It's great that the Alliance for a Better California is stepping in with a major ad buy to add some muscle on-air to challenge Arnold's big dollars. But in my view, the ads are not what brought down Schwarzenegger in the special election last year. It was the tenacity of the various union organizations, who were at every public event, in Arnold's face at every moment, not allowing him a moment in the limelight without them right there with him. They started in January and they didn't give up. Arnold cracked under the pressure and said "the special interests don't like me because I kick their butts," picking a fight with the regular people who help Californians every day, police, firefighters, nurses, teachers. This was the key to victory last year.

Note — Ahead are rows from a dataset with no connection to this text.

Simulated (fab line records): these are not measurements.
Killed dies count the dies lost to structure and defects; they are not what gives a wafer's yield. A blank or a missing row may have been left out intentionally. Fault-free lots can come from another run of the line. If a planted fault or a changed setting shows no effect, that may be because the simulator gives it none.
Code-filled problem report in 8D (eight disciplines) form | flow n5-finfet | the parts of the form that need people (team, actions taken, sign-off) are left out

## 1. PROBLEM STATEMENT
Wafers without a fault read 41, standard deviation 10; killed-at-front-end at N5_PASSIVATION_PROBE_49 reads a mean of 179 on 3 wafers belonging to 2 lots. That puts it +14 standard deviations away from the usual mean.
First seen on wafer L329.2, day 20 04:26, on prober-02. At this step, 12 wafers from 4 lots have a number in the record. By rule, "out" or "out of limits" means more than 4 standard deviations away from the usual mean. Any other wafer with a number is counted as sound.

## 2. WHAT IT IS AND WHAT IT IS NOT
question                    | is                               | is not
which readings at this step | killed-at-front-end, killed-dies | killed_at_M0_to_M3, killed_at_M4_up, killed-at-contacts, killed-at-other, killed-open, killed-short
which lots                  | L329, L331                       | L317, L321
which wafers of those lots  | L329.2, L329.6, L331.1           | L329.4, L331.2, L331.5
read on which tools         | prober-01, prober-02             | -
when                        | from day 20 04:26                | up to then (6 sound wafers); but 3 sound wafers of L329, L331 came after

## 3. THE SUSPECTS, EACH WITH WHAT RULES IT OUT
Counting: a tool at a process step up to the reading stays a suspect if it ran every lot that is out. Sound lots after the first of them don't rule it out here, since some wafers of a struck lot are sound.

So it's the return to that hounding that made me smile like it's 2005 today.

Gov. Arnold Schwarzenegger gave a plug Tuesday to the women in his life – his mother, his mother-in-law, his wife and chief of staff – during a women's conference that was being protested by female union members.

Although California governors typically preside over the event, Schwarzenegger made only brief remarks during a morning session – between presentations by financial adviser Suze Orman and Martha Stewart – before making his exit [...]

Meanwhile, several dozen protesters opposed to Schwarzenegger's re-election, most of whom were female union members, rallied outside the Long Beach Convention Center.

Shriver has made the conference her signature event as first lady, but it evokes bad memories for Schwarzenegger. It is the scene of his run-in two years ago with members of the California Nurses Association, when he famously remarked that he kicked the butts of special interests in Sacramento, after nurses disrupted his speech.

The unions have reprised the comment in a television commercial targeting Schwarzenegger.

This year, the governor is basking in an election-year embrace of Democrats and has tried to repair relations with the unions, including the nurses.

But the unions are using the conference to remind voters of the Schwarzenegger who last year went to war with them in a special election that jeopardized his political career.

Phil Giarrizzo, a spokesman for an alliance of unions that includes teachers, other school employees and firefighters, said Tuesday's rally is the first time the coalition has gathered to protest Schwarzenegger since last year's election. But he said it will not be the last.

“We'll be out there until Election Day,” he said. “We're intent on reactivating field operations from last year.”


Note that the protestors get billing in the lede along with governor. Nice. I would have liked to have seen them never stop those field operations, but I know how much that push cost last year. This time, it's contracted in length but should be just as tenacious. And it's this flashback that should have those who want to dump Arnold excited, not a bunch of ads.

UPDATE: This is an interesting postscript:

At a time when the governor is still deciding on bills affecting California businesses, the conference blared the sponsorship of companies that paid for it, including oil giant BP, Wells Fargo, AT&T, Yahoo! and Apple.


You mean the same people with business before the state are providing cash for an event run by the governor's wife? Stop it, you're killing me.